HPA Questions on Section 89 Report
HPA's Questions on Section 89 Report Issued by the Pensions Regulator
The questions sent to the Pensions Regulator by HPA's solicitor (quoted text is in a different font):
1. (p1) Buy-out deficit of £633M on 19 Feb 16 and the PPF deficit £222M on 31 Dec 16. These figures are not meaningful in isolation. What were values of the Technical Provisions, s179 liabilities and Scheme Assets on these dates?
2. (p3) Between August and October 2014, CH2M and HGL considered changing the benefits that the scheme was set up to pay. On p8 you say that in August 2013 you were informed that the trustees are considering reducing members pensions rights. Which of these statements is correct?
3. (p4) The trustees also asked a scheme member to act as a ‘representative beneficiary’ – someone who is appointed when it is not practical for all beneficiaries who might be affected by the issues to participate in the proceedings. Were you aware at the time of the existence of the HPA, an organization of a large number of pensioners who were so affected, and which was practical and easy to contact? If so, why did you not ask the Trustees for it to be involved?
4. (p4) In this case, the representative beneficiary was given the role of putting forward arguments in opposition to the benefit redesign. Did you ascertain whether the beneficiary had the capacity and resources to independently research and develop these arguments?
5. (p4) The judge ruled in our favour, so the benefit redesign could not go ahead without member consent. However, as you note elsewhere, the benefit redesign did go ahead without member consent, and the members were only informed of the result of the redesign when they were given a choice of whether or not to accept it. Why did you accept a process that was precisely what you state the judge did not accept?
6. (p4) At the request of HGL, the proceedings and the judgment were subject to a court confidentiality order until 29 April 2016.The grounds given were the serious implications for HGL if its financial strength were known. The financial strength was made public on 13 Jan 2016 with the publication of the Company Accounts for 2014, but the proceedings were kept confidential until 29 Apr 2016. Why did tPR not object to this continued secrecy?

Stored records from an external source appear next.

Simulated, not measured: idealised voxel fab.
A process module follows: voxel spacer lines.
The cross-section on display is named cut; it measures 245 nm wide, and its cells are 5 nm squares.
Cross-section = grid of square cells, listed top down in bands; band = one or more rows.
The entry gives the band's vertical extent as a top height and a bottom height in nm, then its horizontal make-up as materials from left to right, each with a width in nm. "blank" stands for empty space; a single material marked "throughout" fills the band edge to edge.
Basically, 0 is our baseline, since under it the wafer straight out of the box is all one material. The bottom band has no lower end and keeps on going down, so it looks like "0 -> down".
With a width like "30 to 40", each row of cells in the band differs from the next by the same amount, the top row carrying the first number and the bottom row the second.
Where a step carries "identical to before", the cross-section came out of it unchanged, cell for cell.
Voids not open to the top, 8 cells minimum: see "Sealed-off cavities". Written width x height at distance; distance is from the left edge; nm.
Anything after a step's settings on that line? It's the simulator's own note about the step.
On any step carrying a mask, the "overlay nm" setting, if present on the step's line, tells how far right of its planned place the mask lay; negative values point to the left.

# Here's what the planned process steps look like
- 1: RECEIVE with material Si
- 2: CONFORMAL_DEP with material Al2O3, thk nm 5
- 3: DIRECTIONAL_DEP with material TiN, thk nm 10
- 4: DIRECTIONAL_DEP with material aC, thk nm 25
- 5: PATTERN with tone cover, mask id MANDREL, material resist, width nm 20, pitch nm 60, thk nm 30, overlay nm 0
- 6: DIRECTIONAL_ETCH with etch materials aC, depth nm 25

7. (p5) The alternative was for CH2M to withdraw support from HGL which would have led to an insolvency event, loss of jobs and the scheme entering the PPF in late 2015. Who supplied the evidence to these three “facts” and what was it?
8. (p5) RAAs are extremely uncommon and the continuation of a scheme following the conclusion of an RAA is even rarer. Please advise how many times RAAs have been used in each of these two cases since RAA’s were introduced
9. (p6) The trustees sought independent financial advice which confirmed that insolvency was inevitable. Who supplied independent financial advice?
10. (p6) This confirmed that the £80 million negotiated was more than the scheme would have received in an insolvency of HGL. How much would the scheme have received in the event of an insolvency?
11. (p6) The trustees sought independent advice as to the circumstances of the purchase of HGL by CH2M and we have seen a copy of this advice. Who provided this advice, and did it take into account the ongoing goodwill attributable to Halcrow as shown in SEC filings?
12. (p7) At the time of the takeover in 2011, we explored whether it would be reasonable to use our powers and concluded that it would not. Can we see the review that was undertaken by tPR?
13. (p8) When exactly in October 2011 did tPR open the case? Did tPR consider using its powers to ensure some of the sale price was used to reduce the HPS deficit? Why did tPR state it shared the concerns of the pensioners on the future funding, yet take no action when their concerns were ignored by CH2M/Halcrow?
14. (p8) Why in August 2013 did the tPR not instruct the Trustees to advise members that they were considering reducing members’ benefits, since tPR was well aware the members were not being given information by the Trustees?
15. (p8) After January 2014, did tPR at any stage verify whether or not CH2M had in fact actually engaged a licensed insolvency practitioner and commissioned a Statement of Affairs at any time in the following 12 months?
16. (p9) In the timeline, why is no mention made of the letter to tPR from HPA’s solicitor dated 13th May 2016 and their reply dated 18th May 2016, which omitted to mention that the period of consultation on the RAA would expire on 28th May 2016.
17. (p12) Where an employer is at serious risk of insolvency it is important for employers, trustees and their advisers to explore the available options for the pension scheme. Why are members excluded from this list?
18. (p12) The trustees of pension schemes have a representative role for all their respective scheme members. They are, therefore, a DAP for these purposes and in this case, the trustees of the scheme were kept fully informed throughout the process. The fact that trustees are a DAP does not mean that members are not DAPs. tPR has a duty to contact DAPs, not just selected DAPs. Why were the Trustees the only DAP contacted?
19. (p12) It is also important that members are involved, are given a choice, and are not transferred without their consent. We note you distinguish between the three actions of being involved, being given a choice, and being transferred. Why in the case of Halcrow did tPR not insist on the first action?
20. (p13) We would expect members and the PPF to be treated equitably with all other creditors and shareholders, which may include them compromising some or all of their rights. The law is quite explicit that members retain their acquired rights to a pension even if it is not paid. Why does tPR believe that members should compromise them? Which rights have other creditors and shareholders had compromised under the RAA?